Self-Criticism

Self-criticism involves how an individual evaluates oneself.

Self-criticism in psychology is typically studied and discussed as a negative personality trait in which a person has a disrupted self-identity.
The opposite of self-criticism would be someone with a coherent, comprehensive, and generally positive self-identity.

Self-criticism is often associated with major depressive disorder.

Some theorists define self-criticism as a mark of a specific type of depression (introjective depression).

Generally, people with depression tend to be more self-critical than those without depression.

People with depression are typically higher on self-criticism than people without depression, and even after depressive episodes, they will continue to display self-critical personalities.

Pay attention to your thoughts

You're so used to hearing your narration that it's easy to become oblivious to the messages you're sending yourself.

Start paying close attention to your thoughts, and you may discover that you call yourself names or talk yourself out of doing hard things.

It's estimated that you have around 60,000 thoughts per day. So that's 60,000 chances to either build yourself up or tear yourself down.

Recognizing your thought patterns is critical to understanding how your thinking affects your life.

Change the channel

While problem-solving is helpful, ruminating is destructive.

You'll drag yourself down when you repeatedly repeat a mistake in your head or can't stop thinking about something terrible that happened.

The best way to change the channel is by getting active.

Find an activity that will temporarily distract you from the negative tapes playing in your head.

Go for a walk, call a friend to discuss a different subject, or tackle a project you've been putting off.

But refuse to sit and listen to your brain beat you up.

Examine the evidence

Your thoughts aren't always accurate and are often exaggeratedly negative.

So it's essential to examine the evidence before you believe your thoughts.

If you think, "I'm going to embarrass myself when I give that presentation," pause for a minute.

Take a piece of paper and write down all the evidence indicating you will fail.

Then, list all the proof that you aren't going to die.

Looking at the evidence on both sides can help you look at the situation a little more rationally and less emotionally.

Reminding yourself that your thoughts aren't 100 percent true can boost confidence.

Replace exaggeratedly negative thoughts with realistic statements

When you recognize that your negative thoughts aren't entirely true, try replacing those statements with something more realistic.

If you think, "I'll never get a promotion," a suitable replacement statement might be, "If I work hard and keep investing in myself, I may get promoted someday."

You don't need to develop unrealistic statements; overconfidence can be almost as damaging as serious self-doubt.

But a balanced, realistic outlook is key to becoming mentally stronger.

Consider how bad it would be if your thoughts were true

It's tempting to envision a misstep becoming an utter catastrophe, but often the worst-case scenario isn't as bad as we fear.

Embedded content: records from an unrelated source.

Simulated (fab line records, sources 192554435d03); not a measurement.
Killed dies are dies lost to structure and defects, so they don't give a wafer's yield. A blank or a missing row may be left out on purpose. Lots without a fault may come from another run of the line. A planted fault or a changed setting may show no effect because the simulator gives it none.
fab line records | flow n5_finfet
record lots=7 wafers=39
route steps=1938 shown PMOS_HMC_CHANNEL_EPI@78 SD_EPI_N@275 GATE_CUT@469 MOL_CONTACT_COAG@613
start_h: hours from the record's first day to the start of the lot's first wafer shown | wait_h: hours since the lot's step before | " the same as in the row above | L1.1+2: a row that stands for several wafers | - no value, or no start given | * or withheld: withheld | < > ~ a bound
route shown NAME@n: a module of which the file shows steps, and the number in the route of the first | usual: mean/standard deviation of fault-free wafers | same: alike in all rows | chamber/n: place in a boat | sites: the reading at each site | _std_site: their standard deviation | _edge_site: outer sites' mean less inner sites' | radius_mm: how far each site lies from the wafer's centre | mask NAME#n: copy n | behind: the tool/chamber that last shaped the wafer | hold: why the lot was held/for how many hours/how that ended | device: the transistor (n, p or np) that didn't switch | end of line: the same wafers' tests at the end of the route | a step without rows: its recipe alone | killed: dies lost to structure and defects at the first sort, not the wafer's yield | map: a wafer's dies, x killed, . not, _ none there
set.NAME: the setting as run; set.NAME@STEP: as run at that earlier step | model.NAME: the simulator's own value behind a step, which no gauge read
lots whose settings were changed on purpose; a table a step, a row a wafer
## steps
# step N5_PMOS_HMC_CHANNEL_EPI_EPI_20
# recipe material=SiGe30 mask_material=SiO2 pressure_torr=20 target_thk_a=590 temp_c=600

If you predict you will get rejected for a job, ask yourself how bad that would be.

Rejection stings, but it's not the end of the world.

Reminding yourself that you can handle tough times increases your confidence.

It can also decrease the dread and worrisome thoughts that can stand in your way.

Ask yourself what advice you'd give to a friend.

It's often easier to be compassionate toward others than yourself.

For example, while you might call yourself an idiot for making a mistake, it's unlikely you'd say that to a loved one.

When you're struggling with tough times or doubting your ability to succeed, ask yourself,

"What would I say to a friend who had this problem?"

Then, offer yourself those kind, wise words.

Balance self-improvement with self-acceptance

There's a difference between telling yourself you're not good enough and reminding yourself there's room for improvement.

Accept your flaws for what they are right now while committing to progress in the future.

Although it sounds a bit counterintuitive, you can do both simultaneously:

You might accept that you feel anxious about an upcoming presentation at work while also deciding to improve your public speaking skills.

Accept yourself for who you are right now while investing in becoming an even better version of yourself.